The Employers’ Association (TEA) is a not-for-profit employers’ association, formed in 1939, with offices in Grand Rapids serving the West Michigan employer community. We help more than 600 member companies maximize employee productivity and minimize employer liability through human resources and management advice, training, survey data, and consulting services.

TEA is in the business of helping people. This blog is intended to address human issues, concerns and the things that impact people - be they self-perpetuated or externally imposed. Feel free to respond to the thoughts presented here, for without each other, we are nothing!
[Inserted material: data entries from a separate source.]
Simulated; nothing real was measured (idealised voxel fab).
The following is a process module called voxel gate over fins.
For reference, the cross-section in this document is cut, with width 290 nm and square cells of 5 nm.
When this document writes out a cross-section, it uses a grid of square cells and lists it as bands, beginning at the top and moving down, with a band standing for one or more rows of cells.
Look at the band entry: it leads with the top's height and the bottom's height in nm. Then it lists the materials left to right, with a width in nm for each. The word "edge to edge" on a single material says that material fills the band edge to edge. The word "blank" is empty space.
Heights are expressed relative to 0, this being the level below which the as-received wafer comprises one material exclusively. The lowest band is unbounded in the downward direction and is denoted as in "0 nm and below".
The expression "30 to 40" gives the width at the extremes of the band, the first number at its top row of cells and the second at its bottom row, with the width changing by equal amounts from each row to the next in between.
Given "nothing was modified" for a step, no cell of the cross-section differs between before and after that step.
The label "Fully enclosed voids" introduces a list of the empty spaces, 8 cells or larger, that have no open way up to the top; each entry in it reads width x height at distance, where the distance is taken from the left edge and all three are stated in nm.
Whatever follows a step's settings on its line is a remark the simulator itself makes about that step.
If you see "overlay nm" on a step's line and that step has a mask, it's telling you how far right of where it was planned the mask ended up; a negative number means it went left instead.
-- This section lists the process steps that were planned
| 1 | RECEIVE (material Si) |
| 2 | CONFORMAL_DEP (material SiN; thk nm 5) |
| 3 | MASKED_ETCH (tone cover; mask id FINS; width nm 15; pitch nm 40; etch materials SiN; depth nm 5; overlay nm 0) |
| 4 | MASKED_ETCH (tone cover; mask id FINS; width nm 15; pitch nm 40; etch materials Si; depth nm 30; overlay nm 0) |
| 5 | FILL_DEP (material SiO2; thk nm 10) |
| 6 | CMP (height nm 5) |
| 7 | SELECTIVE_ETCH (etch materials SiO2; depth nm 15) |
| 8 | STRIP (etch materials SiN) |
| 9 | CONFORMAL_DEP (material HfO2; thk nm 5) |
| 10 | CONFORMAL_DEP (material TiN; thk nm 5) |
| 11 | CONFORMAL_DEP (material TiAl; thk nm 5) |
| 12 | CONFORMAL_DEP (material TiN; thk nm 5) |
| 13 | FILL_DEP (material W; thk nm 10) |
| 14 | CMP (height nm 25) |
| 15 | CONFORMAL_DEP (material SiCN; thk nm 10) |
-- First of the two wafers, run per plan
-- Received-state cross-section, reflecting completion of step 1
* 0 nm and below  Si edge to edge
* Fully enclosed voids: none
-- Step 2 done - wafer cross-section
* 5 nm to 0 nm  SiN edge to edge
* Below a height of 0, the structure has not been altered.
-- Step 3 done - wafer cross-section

Wednesday, January 25, 2012

STEPPING BEYOND THE BOUNDARIES OF TRADITION



What forms a boundary for you? Is it your life experience? Things you did (or did not do) as a child? Your respect for the past – for the way things have always been – or your desire to run from what once was in your upbringing? Your hesitancy to abandon the comfort you feel in predictability – or your fear of the unknown that accompanies each new reality?

Perhaps the time has come for you to overcome your limitations – regardless of what helped to define them in the first place. If you would prefer not to explode the walls that surround you, could you at least open the windows and doors wide enough to escape the room that contains your every move?

Many find so much comfort in what has been they refuse to begin the journey that might lead them to things not yet considered. Tradition is good and meaningful yet it can inhibit our growth and throttle our progress if we allow the past to envelope our lives. We should cherish our heritage as we continually seek new and better ways to do things – actions and activities that may become another’s future tradition. If we recognize and acknowledge several “truths” about our past, we should be “released” to better move forward in a new direction:

1) TRADITION IS BUT ONE BASIS FOR YOUR ACTIONS. It should never become the destination you seek but rather a firm foundation from which you may begin your journey. Far too many individuals mask their fear of advancing beyond their present reality – and some even to face the reality of their present situation – by hiding themselves within the richness of their traditions and the heritage of their past. Holding on to the past is not a bad thing. When holding on causes you to hold back, however – when retaining traditions and deep cultural heritage becomes the goal rather than the historical perspective from which we find our strength – we keep ourselves from moving forward by burying ourselves in the past.

2) WHEN ONE TAKES MORE PRIDE IN WHERE THEY COME FROM (whether it be national origin, gender, race or religion) than in where they are going they become disconnected with their reality and often fail to contribute to their society. When one holds so tightly onto their past that there is little room left to enter their present – that their expectation is one of accommodation rather than assimilation – then they become a millstone around society’s neck rather than an enhancer of its continued growth.

3) WHEN ONE THINKS OF WHO THEY ARE AND LEVERAGES WHERE THEY COME FROM, expecting more to be given them than they hope to contribute – asking for more than they are willing to share – they have stepped beyond the boundaries of traditional pride into the realm of entitlement. One must continually give of oneself in order to gain – knowing and expecting another to refill them through a reciprocal sharing – in order to expand their sense of past into a hope for tomorrow.

Traditions are the “glue” that hold our lives together – the framework upon which we build our lives. Striking a balance between where we came from, who we are, and what we wish to become will help us move from what once was through what now is to what might possibly be. Remember your past – your traditions and heritage – but do not allow them to prevent you from moving forward. Let go of what you feel entitled and make your way into a world not yet imagined!